Bruce Cohen: "Humans evolved, and are so constituted at a very basic level, that religion is inevitable for us. We're pattern-recognizers and pattern-creators way back up the evolutionary tree, and religion is just an attempt to look for larger and more all-encompassing patterns."

abi: "I'd say that religion and science are born of the same impulse. To posit a path of human evolution that includes science but not religion is like positing a world where cheese is possible, but not butter."

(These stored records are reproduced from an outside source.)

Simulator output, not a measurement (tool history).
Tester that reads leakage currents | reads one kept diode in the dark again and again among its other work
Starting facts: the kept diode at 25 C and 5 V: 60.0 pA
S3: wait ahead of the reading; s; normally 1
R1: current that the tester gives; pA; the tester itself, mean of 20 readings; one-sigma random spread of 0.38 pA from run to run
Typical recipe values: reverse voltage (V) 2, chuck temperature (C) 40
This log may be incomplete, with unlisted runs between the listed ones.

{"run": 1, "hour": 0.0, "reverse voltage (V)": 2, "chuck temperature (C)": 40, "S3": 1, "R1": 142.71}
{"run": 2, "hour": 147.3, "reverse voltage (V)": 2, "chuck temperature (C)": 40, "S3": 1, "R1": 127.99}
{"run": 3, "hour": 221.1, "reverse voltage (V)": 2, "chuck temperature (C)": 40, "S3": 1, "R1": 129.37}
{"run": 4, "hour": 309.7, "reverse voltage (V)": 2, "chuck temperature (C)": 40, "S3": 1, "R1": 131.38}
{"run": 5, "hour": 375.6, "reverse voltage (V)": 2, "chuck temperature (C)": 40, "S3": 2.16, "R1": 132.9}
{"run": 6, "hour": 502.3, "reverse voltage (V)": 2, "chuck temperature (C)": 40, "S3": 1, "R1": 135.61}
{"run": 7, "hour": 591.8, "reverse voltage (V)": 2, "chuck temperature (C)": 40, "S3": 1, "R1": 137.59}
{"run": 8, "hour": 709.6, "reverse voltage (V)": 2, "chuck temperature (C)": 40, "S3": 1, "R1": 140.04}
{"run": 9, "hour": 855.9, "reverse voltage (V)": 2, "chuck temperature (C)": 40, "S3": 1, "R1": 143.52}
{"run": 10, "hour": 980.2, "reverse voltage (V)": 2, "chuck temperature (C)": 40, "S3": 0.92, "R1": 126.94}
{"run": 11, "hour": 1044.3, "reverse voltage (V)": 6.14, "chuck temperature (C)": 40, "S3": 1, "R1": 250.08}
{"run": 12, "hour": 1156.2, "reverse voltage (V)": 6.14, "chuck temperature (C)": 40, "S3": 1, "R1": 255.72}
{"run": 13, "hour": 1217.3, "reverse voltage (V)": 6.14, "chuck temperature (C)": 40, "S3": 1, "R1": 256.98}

Comments to Making Light, 2007-09-19

There are 12 comments on this entry. (Reply.)
 
posted by [identity profile] anniemal.livejournal.com at 10:51am on 2007-09-25
The second analogy leaves out the lactose and casein-intolerant. There will still be some scientists who rise above the fray.
 
posted by [identity profile] smallship1.livejournal.com at 12:21pm on 2007-09-25
Yes indeed. And the common ancestor is magic.
 
posted by [identity profile] blastedheath.livejournal.com at 02:58pm on 2007-09-25
*notes D'Glenn's LJ's name*

Well, animism is certainly alive and well. ;)
 
posted by [identity profile] jmax315.livejournal.com at 03:12pm on 2007-09-25
The second bit of human hard-wiring that contributes to religion is our tendency toward social-network formation. Most (all? not sure about that, but maybe) people try to initially fit any problem/thought process to a social-group model; only if that doesn't work do we (sometimes) try other models. For most people, some variety of theism is simply a more sensible (or maybe comfortable) model of the world than anything else.

I don't _think_ that bit contributes to science (note that I'm talking about science as a belief system, *not* how science-the-activity is done; that's as intertwined with socialization as any other human activity).

Actually, I should be a bit stronger there: I think perhaps a definitively non-social explanation system is the distinguishing factor between science and other attempts to understand the world.
 
posted by [identity profile] metahacker.livejournal.com at 03:28pm on 2007-09-25
In this view, religion is *lazy* science. "I think I've found a pattern...should I test my theory? Nah. I'm pretty sure it works this way."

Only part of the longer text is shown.